The rush to natural gas-fired power generation may be just getting started, and industry leaders and policymakers aren't doing enough yet to prepare for a possible natural gas-dominated future, the research chief of the Electric Power Research Institute says.
"Changes are happening in the industry at a pace that is unprecedented," said Arshad Mansoor, senior vice president heading the research and development portfolio at EPRI, the U.S. power industry's leading research establishment.
In 2007, coal plants produced nearly half of U.S. electrical energy, while gas accounted for 22 percent. Low gas prices from the shale boom lifted the natural gas share to 30 percent last year, while coal's share dropped to 38 percent, according to the Energy Information Administration.
"Anybody who thought that this big a system would turn the resource mix like that in, I would say, a heartbeat -- [that] would have been unthinkable," Mansoor said in an interview.
But the switch to gas plants from coal may accelerate further with gas accounting for possibly 60 percent of U.S. electricity outlook before the end of the decade, he added. "Hopefully, we don't wake up one fine morning and find that [has happened] without having taken the steps we need to take" to assure the grid's reliability and stability, he said.
EIA is not predicting anything like a complete eclipse of coal in the power sector. It currently projects coal plants will supply 35 percent of U.S. power in 2040, with natural gas holding steady at 30 percent. Renewable power actually grows at a slightly faster clip than gas over that time, the EIA advance 2013 Annual Energy Outlook forecasts.
But Mansoor says there are many wild cards in the game alongside the shale gas windfall. One is the surge in demand-response programs, in which vendors commit in advance to shut down power temporarily at clients' locations in return for payments, relieving load demand on peak power days. In organized power markets in the mid-Atlantic, New England and New York, he said, "demand response is almost becoming the next resource." The volume of market-based demand-response bids is also unprecedented, he said.

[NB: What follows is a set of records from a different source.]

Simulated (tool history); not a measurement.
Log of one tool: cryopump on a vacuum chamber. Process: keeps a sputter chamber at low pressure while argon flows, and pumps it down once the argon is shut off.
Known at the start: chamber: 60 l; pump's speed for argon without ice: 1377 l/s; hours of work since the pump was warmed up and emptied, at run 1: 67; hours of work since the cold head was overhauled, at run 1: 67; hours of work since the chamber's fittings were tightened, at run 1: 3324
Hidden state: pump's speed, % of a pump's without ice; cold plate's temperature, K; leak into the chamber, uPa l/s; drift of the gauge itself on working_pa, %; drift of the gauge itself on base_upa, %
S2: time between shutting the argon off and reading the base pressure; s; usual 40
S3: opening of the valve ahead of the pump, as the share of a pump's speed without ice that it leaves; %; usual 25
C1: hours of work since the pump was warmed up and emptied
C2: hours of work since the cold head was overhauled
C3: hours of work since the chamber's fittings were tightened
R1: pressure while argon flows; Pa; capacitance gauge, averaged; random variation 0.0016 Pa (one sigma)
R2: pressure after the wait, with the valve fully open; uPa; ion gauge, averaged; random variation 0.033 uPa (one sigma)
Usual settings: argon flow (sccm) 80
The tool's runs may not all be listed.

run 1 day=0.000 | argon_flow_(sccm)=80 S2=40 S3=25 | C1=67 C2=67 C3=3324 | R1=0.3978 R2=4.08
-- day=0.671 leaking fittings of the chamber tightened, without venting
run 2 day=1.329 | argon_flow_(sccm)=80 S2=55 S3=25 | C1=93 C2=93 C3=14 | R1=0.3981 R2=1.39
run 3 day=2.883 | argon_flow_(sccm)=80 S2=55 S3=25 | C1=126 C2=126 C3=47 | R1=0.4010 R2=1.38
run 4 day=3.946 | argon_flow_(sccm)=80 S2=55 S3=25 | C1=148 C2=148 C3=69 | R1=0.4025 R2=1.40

"I'm not saying it's good or bad," Mansoor said. But the combined growth of variable renewable power and demand-response bids is jarring the status quo. "The system has been built for the last 100 and some years on the premise that you dispatch generation to meet forecasted load. It's a very simple operating principle."
It's becoming a far more complex equation. "There are many effects. What happens if the demand response is not there on the third day of a 105 degree heat wave? And then, what is the incentive for keeping capacity connected to meet the peak load as we increase variable generation?" Mansoor said.
"All variable generation -- solar or wind -- they provide energy. You bank on them to give energy when they have it. But somebody needs to be there to meet the forecasted peak load in the worst-case scenario. That's installed capacity. If we have demand response coming in, renewables coming in, why would you keep your [coal] plant operating if it's only needed four times a year?"
Another wild card: "We are also seeing very early stages of self-generation in small industrial and even small commercial with combined heat and power," Mansoor said. A power developer may offer to build a small gas-fired unit to serve a big box store, supplying electricity and hot water for, say, 9 cents a kilowatt-hour for 20 years, he said.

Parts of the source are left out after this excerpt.